I Didn’t Join the Military to Fight for Taiwan
Posted by M. C. on September 22, 2022
When I joined the U.S. Marine Corps Reserves, and later the Idaho Army National Guard, I signed up to protect and defend the U.S. Constitution and our Bill of Rights—not Taipei.
by Dan McKnight
https://libertarianinstitute.org/articles/i-didnt-join-the-military-to-fight-for-taiwan/
Are you ready to go to war to “protect” a place, thousands of miles away from our nation, which we have no treaty alliance with and no overriding national interest?
I’m not talking about Ukraine, even though we continue to pump that country full of billions of dollars in weapons and supplies in a proxy war against Russia.
I’m talking about Taiwan, located off the coast of China in the Pacific Ocean.
Joe Biden just promised to defend it with the full military might of the United States.
When I joined the U.S. Marine Corps Reserves, and later the Idaho Army National Guard, I signed up to protect and defend the U.S. Constitution and our Bill of Rights—not Taipei.
Here’s the story.
After the Chinese Civil War ended in 1949, and Chairman Mao consolidated the rule of the Communist Party in Beijing, a small collection of anti-communists flew the coop and established themselves on the island of Formosa, about 100 miles from the mainland.

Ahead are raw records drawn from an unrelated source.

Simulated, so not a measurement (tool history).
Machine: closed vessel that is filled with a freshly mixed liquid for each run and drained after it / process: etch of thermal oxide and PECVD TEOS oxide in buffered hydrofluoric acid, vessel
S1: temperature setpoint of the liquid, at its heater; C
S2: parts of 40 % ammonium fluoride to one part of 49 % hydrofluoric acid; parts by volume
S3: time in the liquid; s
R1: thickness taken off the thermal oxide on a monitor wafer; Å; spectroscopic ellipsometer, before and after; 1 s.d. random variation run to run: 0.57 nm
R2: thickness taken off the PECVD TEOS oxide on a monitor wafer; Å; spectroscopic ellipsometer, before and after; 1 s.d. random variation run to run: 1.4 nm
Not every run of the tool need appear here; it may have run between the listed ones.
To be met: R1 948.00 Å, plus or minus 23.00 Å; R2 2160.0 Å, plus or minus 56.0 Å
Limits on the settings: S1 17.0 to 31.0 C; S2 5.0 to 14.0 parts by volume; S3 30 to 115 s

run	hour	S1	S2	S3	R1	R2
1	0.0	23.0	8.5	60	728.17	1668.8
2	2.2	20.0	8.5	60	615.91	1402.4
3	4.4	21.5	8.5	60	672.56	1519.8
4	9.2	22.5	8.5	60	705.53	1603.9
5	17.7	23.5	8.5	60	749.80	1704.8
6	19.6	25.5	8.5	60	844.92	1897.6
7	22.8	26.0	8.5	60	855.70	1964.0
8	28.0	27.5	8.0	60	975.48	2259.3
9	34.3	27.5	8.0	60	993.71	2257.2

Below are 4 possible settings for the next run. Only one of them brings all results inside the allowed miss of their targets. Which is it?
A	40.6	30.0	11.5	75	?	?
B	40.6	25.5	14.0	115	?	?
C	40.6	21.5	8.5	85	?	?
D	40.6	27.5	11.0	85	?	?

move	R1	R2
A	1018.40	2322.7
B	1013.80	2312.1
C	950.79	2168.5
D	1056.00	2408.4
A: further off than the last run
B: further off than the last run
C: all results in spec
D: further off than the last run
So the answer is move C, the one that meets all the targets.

That’s where they’ve been ever since, developing from a military dictatorship to a parliamentary democracy with two major parties. One wants closer integration with Beijing, the other wants full independence.
Both Taipei and Beijing claim to be the legitimate government of all of China.
In the 1970s, our government normalized relations with the Chinese mainland, and de-recognized the “Republic of China” in Taiwan, severing diplomatic relations and abrogating a defense pact.
For over 40 years since then our foreign policy has been guided by “strategic ambiguity.”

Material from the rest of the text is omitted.